Ryan van Huuksloot created FLINK-39513:
------------------------------------------
Summary: CheckpointCoordinator.restoreInitialCheckpointIfPresent
ignores allowNonRestoredState
Key: FLINK-39513
URL: https://issues.apache.org/jira/browse/FLINK-39513
Project: Flink
Issue Type: Bug
Components: API / Core
Affects Versions: 2.2.0
Reporter: Ryan van Huuksloot
`CheckpointCoordinator.restoreInitialCheckpointIfPresent` hardcodes
`allowNonRestoredState=false` when calling
`restoreLatestCheckpointedStateInternal`, so the HA-checkpoint-restore path
rejects any checkpoint state that cannot be mapped to an operator in the
current JobGraph regardless of the user's
`execution.savepoint.ignore-unclaimed-state` (or
`execution.state-recovery.ignore-unclaimed-state`) setting.
The current code on master:
[https://github.com/apache/flink/blob/master/flink-runtime/src/main/java/org/apache/flink/runtime/checkpoint/CheckpointCoordinator.java#L1733|https://github.com/apache/flink/blob/b12302d87e53df5bd191918faad4dda80fbcba85/flink-runtime/src/main/java/org/apache/flink/runtime/checkpoint/CheckpointCoordinator.java#L1733]

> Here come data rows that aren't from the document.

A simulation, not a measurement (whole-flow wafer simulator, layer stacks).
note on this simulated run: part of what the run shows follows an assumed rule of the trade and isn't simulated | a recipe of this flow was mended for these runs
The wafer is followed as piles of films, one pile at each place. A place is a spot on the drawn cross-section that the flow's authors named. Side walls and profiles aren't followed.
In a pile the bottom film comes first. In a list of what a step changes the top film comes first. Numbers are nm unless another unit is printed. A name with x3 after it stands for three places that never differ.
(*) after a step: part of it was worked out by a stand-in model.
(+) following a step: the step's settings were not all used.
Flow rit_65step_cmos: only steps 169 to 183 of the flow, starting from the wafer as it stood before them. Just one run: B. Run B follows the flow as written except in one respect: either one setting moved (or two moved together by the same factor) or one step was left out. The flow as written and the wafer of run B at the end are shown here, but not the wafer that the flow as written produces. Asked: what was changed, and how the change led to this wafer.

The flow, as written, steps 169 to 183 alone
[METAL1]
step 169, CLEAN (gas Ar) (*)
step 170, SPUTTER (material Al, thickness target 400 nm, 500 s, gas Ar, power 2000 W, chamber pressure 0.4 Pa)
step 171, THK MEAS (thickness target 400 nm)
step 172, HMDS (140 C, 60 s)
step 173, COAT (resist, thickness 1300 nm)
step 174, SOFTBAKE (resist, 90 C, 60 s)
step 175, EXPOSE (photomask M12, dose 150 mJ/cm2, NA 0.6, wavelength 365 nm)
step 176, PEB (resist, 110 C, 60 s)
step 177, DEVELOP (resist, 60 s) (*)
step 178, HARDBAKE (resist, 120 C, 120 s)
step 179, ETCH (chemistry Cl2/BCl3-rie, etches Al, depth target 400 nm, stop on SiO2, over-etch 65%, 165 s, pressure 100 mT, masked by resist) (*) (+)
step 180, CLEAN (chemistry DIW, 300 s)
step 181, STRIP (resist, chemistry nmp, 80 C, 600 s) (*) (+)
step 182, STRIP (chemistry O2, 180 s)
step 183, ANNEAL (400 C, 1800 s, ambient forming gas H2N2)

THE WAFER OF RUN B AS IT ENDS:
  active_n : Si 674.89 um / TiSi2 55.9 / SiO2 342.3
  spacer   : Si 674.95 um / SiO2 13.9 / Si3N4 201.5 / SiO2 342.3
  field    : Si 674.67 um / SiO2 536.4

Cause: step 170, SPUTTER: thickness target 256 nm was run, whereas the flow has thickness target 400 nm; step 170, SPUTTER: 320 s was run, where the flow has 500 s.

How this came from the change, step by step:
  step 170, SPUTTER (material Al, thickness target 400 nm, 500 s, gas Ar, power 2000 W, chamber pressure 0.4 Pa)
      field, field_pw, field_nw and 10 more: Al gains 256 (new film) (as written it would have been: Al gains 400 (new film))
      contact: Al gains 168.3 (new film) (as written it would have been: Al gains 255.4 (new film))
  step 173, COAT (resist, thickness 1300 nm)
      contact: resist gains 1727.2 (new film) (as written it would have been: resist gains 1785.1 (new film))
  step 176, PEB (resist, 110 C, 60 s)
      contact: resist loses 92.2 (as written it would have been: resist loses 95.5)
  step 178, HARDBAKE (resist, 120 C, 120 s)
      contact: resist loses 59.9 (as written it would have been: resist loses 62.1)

The method was introduced in [FLINK-20222] under the documented assumption
`// JobManager failover means JobGraphs match exactly.` That assumption held
for pure JM failover, where the JobGraph is guaranteed identical across the
restart. It no longer holds for the broader set of scenarios that invoke this
method today — most notably JM startups into a cluster with stale HA checkpoint
metadata from a modified previous JobGraph (e.g., Flink Kubernetes Operator
`last-state` upgrades after a non-graceful shutdown, or crash-retries
mid-upgrade).
The savepoint-restore path (`CheckpointCoordinator.restoreSavepoint`) in the
same class correctly reads `allowNonRestoredState` from
`SavepointRestoreSettings` and honors it. The checkpoint-restore path should
follow the same pattern.
Observed failure in the JobManager:
IllegalStateException: There is no operator for the state <operator-id-hash>
at StateAssignmentOperation.checkStateMappingCompleteness
at CheckpointCoordinator.restoreLatestCheckpointedStateInternal
at CheckpointCoordinator.restoreInitialCheckpointIfPresent
at DefaultExecutionGraphFactory.createAndRestoreExecutionGraph
followed by a JM crashloop.
*Proposed fix*: parameterize `allowNonRestoredState` on
`restoreInitialCheckpointIfPresent` (the same shape as
`restoreLatestCheckpointedStateToAll`, which already takes the flag as a
parameter) and have the single production caller,
`DefaultExecutionGraphFactory.createAndRestoreExecutionGraph`, read
`SavepointConfigOptions.SAVEPOINT_IGNORE_UNCLAIMED_STATE` from the
`Configuration` and pass it in.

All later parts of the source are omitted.